Rudolf Leonhard (27 October 1889, in Lissa, German Empire (today Leszno, Poland) – 19 December 1953, in East Berlin) was a German author and communist activist.
Leonhard came from a family of lawyers and studied law and Philology in Berlin and Göttingen. In 1914 he volunteered for the German military effort in World War I, but quickly converted to pacifism and was brought before a military court for his convictions.
In 1918 he joined the USPD (Independent German Social Democratic Party) and fought alongside Karl Liebknecht and Rosa Luxemburg in the 1918 revolution. In 1919, he joined the KPD (Communist Party of Germany), but left that party in favor of the left-communist KAPD (German Communist Workers’ Party), which he also left after a year. In 1918 he married the author Susanne Köhler, but was divorced from her after one year.

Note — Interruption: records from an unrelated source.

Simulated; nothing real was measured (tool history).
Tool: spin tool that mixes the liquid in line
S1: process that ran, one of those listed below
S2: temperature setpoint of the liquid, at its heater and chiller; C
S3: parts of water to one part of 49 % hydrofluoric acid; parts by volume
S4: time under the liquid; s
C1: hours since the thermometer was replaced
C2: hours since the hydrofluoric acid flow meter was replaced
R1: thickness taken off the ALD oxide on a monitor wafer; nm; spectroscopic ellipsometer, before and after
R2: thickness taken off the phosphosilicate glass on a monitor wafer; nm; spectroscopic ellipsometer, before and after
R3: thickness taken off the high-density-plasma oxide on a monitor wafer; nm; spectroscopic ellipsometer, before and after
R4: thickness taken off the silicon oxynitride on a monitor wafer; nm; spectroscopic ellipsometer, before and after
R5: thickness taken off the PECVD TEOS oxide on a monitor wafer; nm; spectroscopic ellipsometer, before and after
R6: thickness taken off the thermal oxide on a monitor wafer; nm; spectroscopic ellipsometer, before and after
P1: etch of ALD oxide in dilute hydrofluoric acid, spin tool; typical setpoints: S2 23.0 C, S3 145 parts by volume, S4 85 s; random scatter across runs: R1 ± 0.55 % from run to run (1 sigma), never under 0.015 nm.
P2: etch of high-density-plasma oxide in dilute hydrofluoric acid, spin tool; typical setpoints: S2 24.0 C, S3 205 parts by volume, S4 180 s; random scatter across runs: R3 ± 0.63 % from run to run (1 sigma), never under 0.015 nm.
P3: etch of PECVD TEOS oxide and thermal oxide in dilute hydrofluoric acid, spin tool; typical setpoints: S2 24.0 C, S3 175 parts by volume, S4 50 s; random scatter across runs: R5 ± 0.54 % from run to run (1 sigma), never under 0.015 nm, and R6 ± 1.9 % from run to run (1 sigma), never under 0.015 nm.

From 1919 onwards he was a freelance author for the publication Die Weltbühne, and worked for the publishing house Verlag Die Schmiede as a lector and as the editor of two series of books, “Außenseiter der Gesellschaft” (Outsiders of Society) and “Berichte aus der Wirklichkeit” (Reports from Reality). In late November 1925, he began and led the Gruppe 1925 which counted Bertolt Brecht, Alfred Döblin, Albert Ehrenstein, Leonhard Frank, Walter Hasenclever, Walter Mehring and Kurt Tucholsky among its members. After a difference of opinion, Leonhard left the group in 1927.